Remember “Trollie Tuesday”? If you don’t, here’s a recap that details what it’s all about: WTF is Trollie Tuesday?

Trollie Tuesday died a pretty quick, sudden death last August. One day it was there, one day it was gone. I was annoyed that Buzzfeed sort of stole my idea and I was also starting a new job and didn’t feel like dealing with the trollies. Basically, I decided to be a big butthole. (WordPress just tried to autocorrect “butthole” to “buttonhole”—I kinda like calling a butthole a buttonhole. So cute.)
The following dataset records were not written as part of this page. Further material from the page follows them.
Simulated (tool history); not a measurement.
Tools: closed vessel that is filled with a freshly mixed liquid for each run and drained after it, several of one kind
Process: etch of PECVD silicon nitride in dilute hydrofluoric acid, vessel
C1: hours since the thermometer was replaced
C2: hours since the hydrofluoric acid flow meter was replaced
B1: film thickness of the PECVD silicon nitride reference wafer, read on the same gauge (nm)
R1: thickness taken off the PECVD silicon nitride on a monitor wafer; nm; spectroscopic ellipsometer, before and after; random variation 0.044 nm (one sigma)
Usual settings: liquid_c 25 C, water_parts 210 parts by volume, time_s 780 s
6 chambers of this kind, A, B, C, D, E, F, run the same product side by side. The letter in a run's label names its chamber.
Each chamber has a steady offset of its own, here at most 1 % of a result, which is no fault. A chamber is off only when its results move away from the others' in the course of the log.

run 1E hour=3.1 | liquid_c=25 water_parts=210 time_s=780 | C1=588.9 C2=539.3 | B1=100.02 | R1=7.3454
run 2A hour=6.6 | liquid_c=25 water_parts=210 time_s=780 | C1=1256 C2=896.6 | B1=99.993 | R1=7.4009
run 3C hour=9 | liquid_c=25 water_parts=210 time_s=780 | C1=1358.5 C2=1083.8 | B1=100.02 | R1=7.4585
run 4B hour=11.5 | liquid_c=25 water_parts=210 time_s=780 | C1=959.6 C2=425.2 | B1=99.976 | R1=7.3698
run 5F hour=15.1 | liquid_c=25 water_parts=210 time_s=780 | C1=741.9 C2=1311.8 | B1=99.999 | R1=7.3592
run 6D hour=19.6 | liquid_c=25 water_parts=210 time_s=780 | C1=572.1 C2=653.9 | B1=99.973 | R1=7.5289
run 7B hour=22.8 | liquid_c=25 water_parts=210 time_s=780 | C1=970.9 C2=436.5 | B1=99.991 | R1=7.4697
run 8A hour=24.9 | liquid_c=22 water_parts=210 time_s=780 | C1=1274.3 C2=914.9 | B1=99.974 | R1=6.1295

However, I woke up this morning to a text from my friend Mellissa that may have changed everything (at least for now). She had taken a hideous trollie and wrote “hahahaha here’s your Trollie Tuesday! hahahaha.” I was really impressed with her skills and frankly, it felt good to get a good old fashioned trollie texted to me.

Who wouldn’t want to wake up to this?

Mellissa Trollie Tuesday

If anyone sees Mellissa, you can thank her for single-handedly bringing back Trollie Tuesday. Are you ready to be part of the rebirth of Trollie Tuesday? Get your ugly face on, remember to use your flash in the dark, and then send that beautiful trollie to me at marymack98@gmail.com 

Note: I saw someone recently who told me they miss “Trolley” Tuesday. I would like to clarify that it is not pronounced “trolley”—it is “TROLL-E.” Like, “troll” (a thing that lives under a bridge and stalks billy goats), plus “E” (the letter). This public service announcement has been brought to you by a girl with too much time on her hands.

The most expensive crackers in the world

My in-laws had a nice little BBQ last night. Good, basic food, small group, nothing major, but still fun. When it was over, they were nice enough to send home some leftovers with us. The leftovers included a few spreadable cheeses and crackers that Andy’s dad had gone a little crazy buying (he was set free in the supermarket by himself and came home with $75 worth of cheese and crackers. He’s a dude after my own heart.).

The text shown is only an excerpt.